Monday, Feb. 07, 1983
By E. Graydon Carter
As imposing out of his old basketball uniform as he was in it, Wilt Chamberlain, 46, is gracing Women's Sports magazine's current spoof of the annual SPORTS ILLUSTRATED bathing-suit issue. Retired from basketball for ten years, the 7-ft. 1-in. former center has been helping to run a women's amateur track and field club that is considered one of the country's best. Says Wilt, who agreed to strip down and lather up in baby oil as a way of promoting women's sports: "I had other offers to be a centerfold. I could be bigger than any of them. About eight or nine pages bigger."
In Hans Christian Andersen's fairy tale The Nightingale, the Chinese Emperor, although captivated by the sound of his songbird, replaces it with a jewel-encrusted replica. The parable may reflect the mid-life anxieties of Mick Jagger, 39, who plays the Emperor in this summer's broadcast of Showtime TV's Faerie Tale Theater. Anticipating the end of the Rolling Stones after two decades of great music, Jagger seems to be pointing toward a new life in film. Let's Spend the Night Together, Director Hal Ashby's portrait of the Stones' 1981 U.S. tour, will be released next month. But hold. Dare Jagger really leave rock forever? In The Nightingale, the Emperor recovers from an illness only when his original songbird is brought back to sing for him.

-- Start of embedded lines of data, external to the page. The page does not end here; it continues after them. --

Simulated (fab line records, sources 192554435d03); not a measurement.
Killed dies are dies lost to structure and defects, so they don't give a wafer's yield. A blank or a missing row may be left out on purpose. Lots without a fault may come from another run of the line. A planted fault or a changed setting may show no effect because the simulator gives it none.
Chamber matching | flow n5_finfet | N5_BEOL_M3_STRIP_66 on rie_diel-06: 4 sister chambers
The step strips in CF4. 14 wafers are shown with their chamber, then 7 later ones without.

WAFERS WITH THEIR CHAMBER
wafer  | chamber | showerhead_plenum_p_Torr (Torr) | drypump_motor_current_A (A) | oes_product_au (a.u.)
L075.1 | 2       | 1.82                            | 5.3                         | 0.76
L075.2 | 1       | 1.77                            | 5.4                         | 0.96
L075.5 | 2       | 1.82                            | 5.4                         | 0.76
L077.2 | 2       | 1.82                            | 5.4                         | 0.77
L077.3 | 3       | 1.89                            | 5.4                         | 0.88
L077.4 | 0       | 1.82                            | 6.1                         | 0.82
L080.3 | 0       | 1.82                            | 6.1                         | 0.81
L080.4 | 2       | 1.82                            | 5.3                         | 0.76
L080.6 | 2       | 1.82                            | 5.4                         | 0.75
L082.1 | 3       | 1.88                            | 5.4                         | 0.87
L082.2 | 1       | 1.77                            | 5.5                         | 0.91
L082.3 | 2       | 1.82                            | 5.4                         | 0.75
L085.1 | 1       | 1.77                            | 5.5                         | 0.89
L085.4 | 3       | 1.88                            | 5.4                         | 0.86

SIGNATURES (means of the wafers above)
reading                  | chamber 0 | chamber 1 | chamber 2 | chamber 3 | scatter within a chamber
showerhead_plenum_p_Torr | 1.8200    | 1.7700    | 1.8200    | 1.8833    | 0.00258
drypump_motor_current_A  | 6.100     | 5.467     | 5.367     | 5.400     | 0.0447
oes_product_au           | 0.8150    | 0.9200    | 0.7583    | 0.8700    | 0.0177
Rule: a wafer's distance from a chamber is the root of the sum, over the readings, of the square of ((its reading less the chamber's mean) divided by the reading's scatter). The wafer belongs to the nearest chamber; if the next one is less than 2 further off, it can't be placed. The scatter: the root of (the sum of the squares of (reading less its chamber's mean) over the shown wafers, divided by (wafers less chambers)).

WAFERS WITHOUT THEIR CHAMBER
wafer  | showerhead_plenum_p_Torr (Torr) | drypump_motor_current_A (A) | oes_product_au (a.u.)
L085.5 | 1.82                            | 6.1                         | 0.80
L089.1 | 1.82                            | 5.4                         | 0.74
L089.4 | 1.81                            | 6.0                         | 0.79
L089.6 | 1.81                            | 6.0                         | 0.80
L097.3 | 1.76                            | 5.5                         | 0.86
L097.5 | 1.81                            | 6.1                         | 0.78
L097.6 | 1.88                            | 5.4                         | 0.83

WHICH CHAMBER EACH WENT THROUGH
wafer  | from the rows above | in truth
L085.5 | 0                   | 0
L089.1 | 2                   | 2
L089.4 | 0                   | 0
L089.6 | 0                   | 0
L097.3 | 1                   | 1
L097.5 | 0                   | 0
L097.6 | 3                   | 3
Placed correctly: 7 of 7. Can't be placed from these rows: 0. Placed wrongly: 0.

One freeway exit past Disneyland, and on the same tourist-mecca level as the Hollywood Wax Museum and Knott's Berry Farm, lies "Religionland." Or so detractors of Television Evangelist Robert Schuller, 56, have dubbed his $18 million headquarters. 'For the past two years, the "Crystal Cathedral" has been offering such secular, profit-making fare as weight-reduction classes and counseling programs, plus concerts by Lawrence Welk and Victor Borge. State tax authorities would now like to pass their collection plate. "They even had a Ticketron there," says a local tax investigator. "The first time I saw it, I thought: 'You mean you have to buy a ticket to go to church?' " Schuller's cathedral and enterprises, which have revenues of about $30 million a year, may be forced to pay back taxes of up to $400,000 and future taxes of as much as $200,000 a year.
Some cynics might argue that the Senate is full of comedians, but no one doubts that Republican Robert Dole, 59, of Kansas is the upper house's current top banana. Dole was in excellent fettle last week at confirmation hearings for his wife Elizabeth Dole, 46, President Reagan's appointee to the post of Secretary of Transportation. "I feel like Nathan Hale," said he. "I regret that I have but one wife to give to my country's infrastructure." But he may have a challenger for the title of life of the party: California's new Senator, Pete Wilson, 49, who took on James Watt, the aggressive Interior Secretary. "He's off making a science-fiction sequel to E.T., "said Wilson. "It's called Raiders of the Last Park."
Improbable as it might seem, Clio Goldsmith, 25, gave little thought to a career in acting until two years ago. The Paris-born niece of British Financier Sir James Goldsmith, 49, has since finished eight European movies. "I hardly see myself as a sex symbol," says she, "but it is lovely pretending." American audiences will have their first chance to see her pretending in The Gift, a French farce due out in March. As the going-away present given to a retiring banker by his office chums, Goldsmith is a dimpled, tousled-haired romp in the hay who might just finish off the gold-watch industry.